Professor Fossum's image sensor lab is researching the next generation of solid-state image sensors for photon-counting and gigapixel cameras. (Photo by Katie Lenhart)
The Coalition's annual award honors individuals whose groundbreaking work, made possible by the Bayh-Dole Act (aka Patent and Trademark Law Amendments Act), demonstrates the personal commitment, sacrifice, risk, and determination required to transfer a federally-funded invention from the lab to the marketplace.
Fossum, currently Dartmouth's John H. Krehbiel Sr. Professor for Emerging Technologies, led the team at NASA's Jet Propulsion Laboratory (JPL) that developed the complementary metal-oxide-semiconductor (CMOS) sensor. That innovation dramatically miniaturized cameras used in space missions onto a single chip, subsequently making digital photography and imaging widely accessible. He will be recognized alongside Sabrina Kemeny, engineer and entrepreneur who co-invented the CMOS sensor at JPL with Fossum and later co-founded Photobit, the company that commercialized the technology for worldwide use.
This recognition is the latest in a series of distinguished accolades throughout Fossum's career, including the National Academy of Engineering's 2026 Charles Stark Draper Prize, and the 2017 Queen Elizabeth Prize for Engineering, both considered to be among the world's foremost prizes for engineering achievement. He has also been honored with the National Medal of Technology and Innovation from the White House, a Technical Emmy from the National Academy of Television Arts and Sciences, and the Jun-ichi Nishizawa Medal from IEEE.
Since joining the Dartmouth Engineering faculty in 2010, Fossum has been a driving force for innovation across the university. As vice provost for entrepreneurship and technology transfer, he has helped lead Dartmouth's efforts to move research discoveries out of the lab and into the marketplace. He is also director of Dartmouth's PhD Innovation Program, the nation's first doctoral program designed to train engineers to bridge technical research and real-world application.

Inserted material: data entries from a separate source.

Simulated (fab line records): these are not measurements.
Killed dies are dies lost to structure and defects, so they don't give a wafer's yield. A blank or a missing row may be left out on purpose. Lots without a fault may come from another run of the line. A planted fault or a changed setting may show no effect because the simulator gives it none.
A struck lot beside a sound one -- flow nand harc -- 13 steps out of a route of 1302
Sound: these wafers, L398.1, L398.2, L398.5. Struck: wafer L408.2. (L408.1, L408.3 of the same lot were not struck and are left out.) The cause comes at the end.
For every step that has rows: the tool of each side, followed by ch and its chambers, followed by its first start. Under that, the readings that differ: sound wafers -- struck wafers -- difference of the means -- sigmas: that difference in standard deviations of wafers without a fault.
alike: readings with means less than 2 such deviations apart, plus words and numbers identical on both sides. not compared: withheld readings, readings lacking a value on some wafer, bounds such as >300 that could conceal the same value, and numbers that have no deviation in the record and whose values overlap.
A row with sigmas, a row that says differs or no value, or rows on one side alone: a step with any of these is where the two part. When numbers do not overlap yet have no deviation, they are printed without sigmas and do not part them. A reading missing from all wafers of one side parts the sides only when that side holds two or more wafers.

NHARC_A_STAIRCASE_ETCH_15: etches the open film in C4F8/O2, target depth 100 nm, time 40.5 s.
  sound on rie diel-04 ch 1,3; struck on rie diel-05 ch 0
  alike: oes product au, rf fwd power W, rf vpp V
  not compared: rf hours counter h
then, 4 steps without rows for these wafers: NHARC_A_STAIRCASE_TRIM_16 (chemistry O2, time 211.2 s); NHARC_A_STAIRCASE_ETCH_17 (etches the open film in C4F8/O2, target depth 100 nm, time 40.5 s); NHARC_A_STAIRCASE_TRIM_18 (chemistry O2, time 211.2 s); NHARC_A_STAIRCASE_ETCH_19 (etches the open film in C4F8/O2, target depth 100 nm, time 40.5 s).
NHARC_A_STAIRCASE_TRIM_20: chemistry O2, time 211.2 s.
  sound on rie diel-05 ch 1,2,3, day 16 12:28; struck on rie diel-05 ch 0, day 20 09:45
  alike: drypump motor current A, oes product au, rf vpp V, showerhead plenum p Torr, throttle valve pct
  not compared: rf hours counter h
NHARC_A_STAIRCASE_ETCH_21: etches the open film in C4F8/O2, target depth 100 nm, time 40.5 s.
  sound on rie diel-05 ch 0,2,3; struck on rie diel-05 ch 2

At Dartmouth, he developed the "Quanta Image Sensor" photon-counting technology with his engineering PhD students, and co-founded Gigajot, continuing to push the boundaries of what imaging technology can do.
Fossum and Kemeny join six other honorees profiled in the Bayh-Dole Coalition's annual "Faces of American Innovation" report. They will receive the award in Washington, DC on June 3, and participate in a Capitol Hill briefing on June 4 to discuss the recognition as well as the future of US innovation policy.